A lot of people think the Punisher and other criminal-killing characters are cool, because they explode judicial system red tape and deliver retribution to bad guys in the swiftest, most ice-cold way possible. A new comic out this week from Image, Kill or Be Killed presents a kind of polar opposite—a chilling new take on masked vigilantism where there’s no emotional detachment and the roiling upset of the modern world seems to justify killing over and over again.
The beginning of Kill or Be Killed—written by Ed Brubaker, with art by Sean Phillips and Elizabeth Breitweiser— opens with death sentences being beaten into men who we’re told in passing are bad. The details of their venality aren’t important to the narrator; they just need to die for him to live.
28-year-old NYU grad student Dylan has been struggling with life, bereaved of his parents at a young age and unluckily watching his two best friends fall into the love that probably should be his.
Kira, the female component of the love triangle, starts secretly making out with Dylan. But when he overhears her pitying him, he feels like there’s nothing left to live for.
A freakish set of occurrences scuttles his suicide attempt and Dylan resolves to do better with the time he has left. But a continued existence isn’t going to be that easy for him.
He’s going to have to earn out the rest of his days by killing, as payment to a demon that seemingly visits him at night.
Dylan’s deep-rooted need to mete out fatal reckonings isn’t just a metaphorical justification. It’s a debt that will take his life as payment if he defaults. At least he thinks it is.

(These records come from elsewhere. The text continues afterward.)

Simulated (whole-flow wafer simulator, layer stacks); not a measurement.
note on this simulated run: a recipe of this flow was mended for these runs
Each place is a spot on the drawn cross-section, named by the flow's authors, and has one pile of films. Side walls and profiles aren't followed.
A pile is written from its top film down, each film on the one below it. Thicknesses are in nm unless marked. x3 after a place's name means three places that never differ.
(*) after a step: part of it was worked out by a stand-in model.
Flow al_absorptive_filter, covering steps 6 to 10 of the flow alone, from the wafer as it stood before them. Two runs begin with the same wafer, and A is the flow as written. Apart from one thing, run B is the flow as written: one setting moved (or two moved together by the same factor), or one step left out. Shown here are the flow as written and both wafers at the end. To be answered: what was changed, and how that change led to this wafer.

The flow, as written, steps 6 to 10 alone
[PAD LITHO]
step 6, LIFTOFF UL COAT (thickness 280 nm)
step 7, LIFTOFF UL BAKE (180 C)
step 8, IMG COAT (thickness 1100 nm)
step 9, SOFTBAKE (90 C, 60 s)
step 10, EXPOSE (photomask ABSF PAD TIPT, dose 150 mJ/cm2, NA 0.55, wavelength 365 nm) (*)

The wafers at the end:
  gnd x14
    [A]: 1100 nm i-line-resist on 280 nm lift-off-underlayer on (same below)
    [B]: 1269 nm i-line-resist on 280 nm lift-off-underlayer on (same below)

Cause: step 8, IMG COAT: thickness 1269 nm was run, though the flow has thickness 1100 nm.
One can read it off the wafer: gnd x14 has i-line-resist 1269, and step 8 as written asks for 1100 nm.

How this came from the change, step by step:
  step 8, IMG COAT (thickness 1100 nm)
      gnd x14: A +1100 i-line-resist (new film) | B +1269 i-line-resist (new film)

At first, Kill or be Killed seems like a more socially tuned-in riff on Kick-Ass, a what-if-superheroes-were-real exploration rooted in the late-capitalist polarization bearing down on our lives. But the surprise injection of horror swerves readers’ assumptions into an abyss that’s not on the roadmap. The scariest part of Kill or be Killed is the nagging sensation that Dylan’s demon may not be real at all. The flashbacks we see from his life show enough turmoil and heartbreak to make the idea of a psychotic break from reality very plausible. If you’re a reader familiar with the Brubaker/Phillips noir oeuvre, the guessing game becomes even more tantalizing. They’ve done straight-up crime fiction in their excellent series Criminal, a horror-skewed thriller with Fatale, and melded hardboiled undercover-cop drama with a superhero universe in Sleeper. The fact that they’ve executed in different subgenres makes me wonder which slot Kill or Be Killed will fall into. It’s a great comic on its own; the meta-layer of trying to parse the creators’ approach makes it even more enjoyable.